In 2006, TNMC installed five additional printing presses at the Ratna Ling facility. Then, in 2008, Ratna Ling received a temporary zoning permit for four steel-frame storage tents to house a “Sacred Text Treasury.” Combined, the four tents covered 39,270 square feet – over twice the size of the 18,750 square foot printing press facility. Also in 2008, the County adopted an MND (2008 MND) and approved a use permit allowing construction of a reservoir for Ratna Ling’s water system and to modify the size and location of the healing center.
In 2010, a citizens group filed a complaint with the County (2010 Complaint), alleging that Ratna Ling was operating in violation of the conditions of the 2004 MUP – in particular, that the printing press operation was no longer an ancillary function, given that (1) the combined square footage of the printing press operation and the four temporary storage tents was equal to the square footage of Ratna Ling’s retreat-related facilities, (2) the six printing presses were operating around-the-clock, with up to 40 workers present each day, and (3) truck traffic related to the operation had increased by 12 to 16 times over Ratna Ling’s 2004 estimate. TNMC responded that the sacred text production was “a central religious practice and provides essential support to the primary purpose” of Ratna Ling as a Buddhist retreat.
In 2011, Ratna Ling submitted an application for an MUP that would (among other things) secure permanent status for the four temporary storage tents, allow for a storage use not to exceed the combined square footage of those tents, and raise the occupancy limit to 98 persons (2011 Project). In 2012, the County Board of Zoning Adjustments approved the permit and adopted an MND for the project (2012 MND). These approvals were appealed to the County Board of Supervisors (BOS) by a project opponent. In 2013, Ratna Ling submitted an updated proposal for the 2011 Project, and Coastal Hills Rural Preservation (CHRP) subsequently refiled the 2010 Complaint. In 2014, the County released a 46-page subsequent MND (SMND) to the 2004 and 2008 MNDs, which superseded the 2012 MND.
The County BOS adopted the SMND, denied the project’s opponent’s appeal, and approved the 2011 Project subject to 96 conditions of approval. CHRP then filed a petition for writ of mandate and complaint in Sonoma County Superior Court, challenging the actions of the BOS. In April 2015, the trial court denied the writ, and CHRP appealed. The court of appeal affirmed, rejecting CHRP’s claims as follows:
CHRP first argued that the 2011 Project was a new project under CEQA, as opposed to a modification of Ratna Ling’s prior MUPs, and therefore the fair argument test should apply regarding the County’s decision to proceed with the SMND rather than an EIR. The court rejected this claim, holding that the County appropriately viewed the 2011 Project as falling within the scope of CEQA section 21166 and Guidelines section 15162, as (1) the printing press operation was evaluated in the 2004 MND and authorized by the MUP issued at that time, and (2) although the storage tents were not evaluated in the 2004 or 2008 MNDs, it was “undisputed that these structures are integral to Ratna Ling’s existing printing press operation.” As such, the 2011 Project was not a new project for CEQA purposes, and the County’s decision not to require an EIR would be reviewed under the substantial evidence standard. (Note that this ruling comprises issues that are currently pending before the California Supreme Court in Friends of the College of San Mateo Gardens v. San Mateo County Community College District—the standards of review governing project modifications and whether Guideline section 15162 appropriately extends to projects initially approved by a mitigated negative declaration. A decision in that case is expected by September 21.)

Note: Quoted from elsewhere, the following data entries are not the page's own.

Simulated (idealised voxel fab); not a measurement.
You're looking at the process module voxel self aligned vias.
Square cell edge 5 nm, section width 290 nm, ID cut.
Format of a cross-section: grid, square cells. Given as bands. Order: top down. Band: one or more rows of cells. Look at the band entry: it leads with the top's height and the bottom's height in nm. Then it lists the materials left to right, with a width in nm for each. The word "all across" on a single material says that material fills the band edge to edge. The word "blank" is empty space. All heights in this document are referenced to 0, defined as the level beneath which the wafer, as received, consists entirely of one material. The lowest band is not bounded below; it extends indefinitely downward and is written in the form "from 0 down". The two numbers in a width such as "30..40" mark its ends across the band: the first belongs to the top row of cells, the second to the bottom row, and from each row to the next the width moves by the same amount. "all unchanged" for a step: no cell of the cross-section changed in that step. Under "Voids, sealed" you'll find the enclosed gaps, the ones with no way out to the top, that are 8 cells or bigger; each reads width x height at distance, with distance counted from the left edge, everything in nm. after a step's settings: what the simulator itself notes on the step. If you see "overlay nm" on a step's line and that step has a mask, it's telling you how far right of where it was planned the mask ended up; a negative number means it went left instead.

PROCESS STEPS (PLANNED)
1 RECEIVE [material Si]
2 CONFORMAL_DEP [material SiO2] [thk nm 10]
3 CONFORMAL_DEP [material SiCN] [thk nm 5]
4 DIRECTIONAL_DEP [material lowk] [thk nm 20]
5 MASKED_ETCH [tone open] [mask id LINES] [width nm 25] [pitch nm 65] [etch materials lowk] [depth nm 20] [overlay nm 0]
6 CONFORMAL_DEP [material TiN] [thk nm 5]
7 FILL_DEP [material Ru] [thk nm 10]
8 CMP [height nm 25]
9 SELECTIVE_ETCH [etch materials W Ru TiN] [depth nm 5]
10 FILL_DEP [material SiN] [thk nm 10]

The appeals court then rejected CHRP’s claim that the record did not include substantial evidence demonstrating that the 2011 Project would not have a significant impact with respect to wildland fires or wildlife hazards. The court also ruled against CHRP with respect to the County’s inclusion of the storage tents as part of the baseline conditions for the impacts analysis, finding that the tents were, in fact, part of the existing physical conditions at the site, and, in any event, the County fully evaluated the impacts of the tents. Finally, the court held that the County did not improperly defer study of fire impacts until after the adoption of the SMND by incorporating a condition requiring that the applicant coordinate with the Fire Marshal to review existing fire-fighting infrastructure and install any additional onsite infrastructure that the Fire Marshal deemed appropriate.
General Plan/Zoning Consistency
CHRP argued that the 2011 Project involved “rampant commercial activity” associated with the production, storage, and sale of printed materials, and therefore was inconsistent with the General Plan’s Resources and Rural Development (RRD) designation covering the Ratna Ling property, which permits “visitor serving uses,” and the related zoning ordinance, which includes “noncommercial clubs and lodges” as an allowable use, along with “accessory” buildings and uses that are appurtenant to the operation of allowable uses. The appeals court rejected this claim, finding no evidence in the record that Ratna Ling’s printing activities were undertaken for profit: the undisputed evidence showed that 98 percent of its total printing output was given away for free, only 11 percent of its total revenue came from printing operations, and proceeds from those operations were used to support the production of more religious texts. The court held that these operations were not inconsistent with Ratna Ling’s primary function as a religious retreat “merely because some of its output enters the stream of commerce.”
The court also rejected CHRP’s claim that the printing operations should be deemed “industrial” uses inconsistent with the RRD designation: though the printing operations intensified over time, the County did not abuse its discretion in categorizing those operations as ancillary to the retreat center use. Finally, the court found that the BOS “fully considered the County’s land use policies and the extent to which the 2011 Project conforms to those policies,” and, given the deferential standard of review, the court would not reweigh conflicting evidence or substitute its judgment for that of the BOS.
The Court also found that (1) CHRP failed to exhaust its administrative remedies with respect to its argument that adoption of the SMND violated California Constitution provisions relating to the establishment of religion, and (2) CHRP failed to exhaust its administrative remedies with respect to its claim that the County engaged in impermissible spot zoning when it approved the 2011 Project, and, even if it had exhausted this claim, nothing in the record or the relevant zoning regulations suggested that the County had violated Government Code section 65852 by authorizing a use at Ratna Ling that was prohibited at all other parcels in the same zone.